I've been spending quite a bit of time lately in the company of Gerard Manley Hopkins, as mediated through his poetry, and I'm rather glad it's time to move on having just read every extant line of it. Every moment of the experience has been in some sense rewarding, but often overwhelmingly so. His verse is just so packed, so dense; at times each line is like its own small explosion. And my goodness is he obsessional, wonderfully so, but you can only take so much of it.
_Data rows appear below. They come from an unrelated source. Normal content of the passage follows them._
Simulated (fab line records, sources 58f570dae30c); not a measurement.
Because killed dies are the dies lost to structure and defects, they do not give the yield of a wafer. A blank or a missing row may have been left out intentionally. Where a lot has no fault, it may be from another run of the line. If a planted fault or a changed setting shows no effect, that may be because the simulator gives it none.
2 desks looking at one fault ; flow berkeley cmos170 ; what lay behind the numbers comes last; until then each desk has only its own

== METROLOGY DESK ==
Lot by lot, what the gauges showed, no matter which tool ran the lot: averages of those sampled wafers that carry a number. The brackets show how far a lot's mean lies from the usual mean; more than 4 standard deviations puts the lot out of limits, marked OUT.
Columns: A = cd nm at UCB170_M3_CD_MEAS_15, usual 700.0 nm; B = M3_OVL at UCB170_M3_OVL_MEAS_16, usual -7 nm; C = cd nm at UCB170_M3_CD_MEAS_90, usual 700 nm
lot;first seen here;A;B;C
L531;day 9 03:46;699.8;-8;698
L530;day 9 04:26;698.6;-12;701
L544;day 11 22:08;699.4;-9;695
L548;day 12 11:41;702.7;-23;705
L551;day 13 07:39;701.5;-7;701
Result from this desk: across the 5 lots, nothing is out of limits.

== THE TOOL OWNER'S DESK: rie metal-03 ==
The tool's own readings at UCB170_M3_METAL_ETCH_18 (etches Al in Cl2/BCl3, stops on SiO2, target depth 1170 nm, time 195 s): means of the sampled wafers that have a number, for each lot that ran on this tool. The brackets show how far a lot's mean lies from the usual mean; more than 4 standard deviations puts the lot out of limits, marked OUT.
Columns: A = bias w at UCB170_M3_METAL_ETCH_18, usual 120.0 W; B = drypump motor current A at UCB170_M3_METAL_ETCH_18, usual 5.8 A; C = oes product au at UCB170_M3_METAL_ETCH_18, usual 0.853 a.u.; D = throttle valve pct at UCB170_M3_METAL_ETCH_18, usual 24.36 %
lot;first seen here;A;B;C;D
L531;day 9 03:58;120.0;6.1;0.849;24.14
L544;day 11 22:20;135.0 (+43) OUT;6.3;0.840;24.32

When I said 'quite a bit of time' I really should qualify that: three poems a day was just about the maximum, and when you come to something like Tom's Garland really you'd need a week to wrest any kind of coherent meaning out of it. Fortunately my edition gives Hopkins's own gloss on it (I think done to help Dixon or Bridges or one of those coves) and I settled for a couple of read-throughs of the poem followed by a couple of readings of the gloss and then a final reading aloud of the poem, at which point things were starting to make sense. (Although, curiously, I think I had a pretty good idea of what was on Hopkins's mind even on a first reading. But I didn't get the animus against levellers and their like as expressed in the prose.)
Anyway now I'm moving on into the Prose selection and since I've not read much Hopkins at all in this vein I'm looking forward to it. The conventionally Catholic devotional bits I suspect will be eerily familiar. It's nice to visit home once in a while.